Tuesday, July 22, 2008

One in a Million

I remember discussing multi-threaded programming with a senior engineer the better part of a decade ago. I was reacting rather strongly to his cavalier attitude towards multi-threaded code, deadlocks and race conditions.

"That is such a small hole, it's one in a million that it will happen."

At the time, we were a small company, and I was a young engineer. One in a million, that doesn't sound that big. Of course, one in a million happens more frequently than you would expect. It didn't take very long for our systems to be processing a million transactions a day, and then millions per hour. Every time the holes had to get smaller and smaller.

They still have a fault in there where the entire system crashes when the system goes completely idle for a couple of minutes. It doesn't happen all the time, it's a "one in about 20 million", but it only has to happen once. So, it crashed about once a week. That one took forever to track down. Still haven't been able to fix it entirely, but they know that it's there, and the hole is smaller, probably "1 in a couple billion" now, below the rate that it's restarted for maintenance. Fixed, for now.

It's interesting see that the DNS engineers are learning the same lesson. Compute power has now shifted in favour of the attackers. As we saw with Captcha, it doesn't matter that you only get through rarely - you only have to get through once in a while. Even just guessing a DNS TXID (2^16), you've got a 1 in a 65536 chance of guessing the right answer.
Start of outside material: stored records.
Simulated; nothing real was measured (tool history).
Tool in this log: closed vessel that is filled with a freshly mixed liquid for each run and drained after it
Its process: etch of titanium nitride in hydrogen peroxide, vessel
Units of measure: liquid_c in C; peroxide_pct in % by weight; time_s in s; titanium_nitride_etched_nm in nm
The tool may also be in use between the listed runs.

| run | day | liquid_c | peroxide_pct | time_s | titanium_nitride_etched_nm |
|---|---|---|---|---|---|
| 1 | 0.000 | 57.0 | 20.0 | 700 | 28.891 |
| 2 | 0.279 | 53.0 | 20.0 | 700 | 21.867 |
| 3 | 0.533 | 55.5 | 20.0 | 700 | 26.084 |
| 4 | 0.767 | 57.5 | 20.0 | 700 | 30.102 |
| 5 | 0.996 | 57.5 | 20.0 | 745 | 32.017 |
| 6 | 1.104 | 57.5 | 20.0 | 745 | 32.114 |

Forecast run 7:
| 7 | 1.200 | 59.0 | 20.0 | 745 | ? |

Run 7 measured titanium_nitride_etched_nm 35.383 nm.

In pure mathematical terms, the likelihood of getting the TXID wrong 400,000 times in a row is 0.2%. In other words, pretty certain.

(1-(1/2^16)))^400000)

Let's look at the 50/50 point, where the likelihood of seeing X number of failures is 0.5.

That turns out to be somewhere around 45000 attempts, simple for loop range. Since I am spoofing packets, I don't care about a response, even better, filling up the pipe will expand the race situation, giving me a larger chance to get through.

Still, it sounds like the attacker has to also be requesting lookups to poison the server. Let's say they take 2ms each, and they're being nice by only doing them one at a time. Even using the large 400k count, it will take at most 15 minutes of concerted effort to poison the cache. The 50/50 point? One minute, 20 seconds.

Look out for those one in a million situations, they happen more often than you'd like.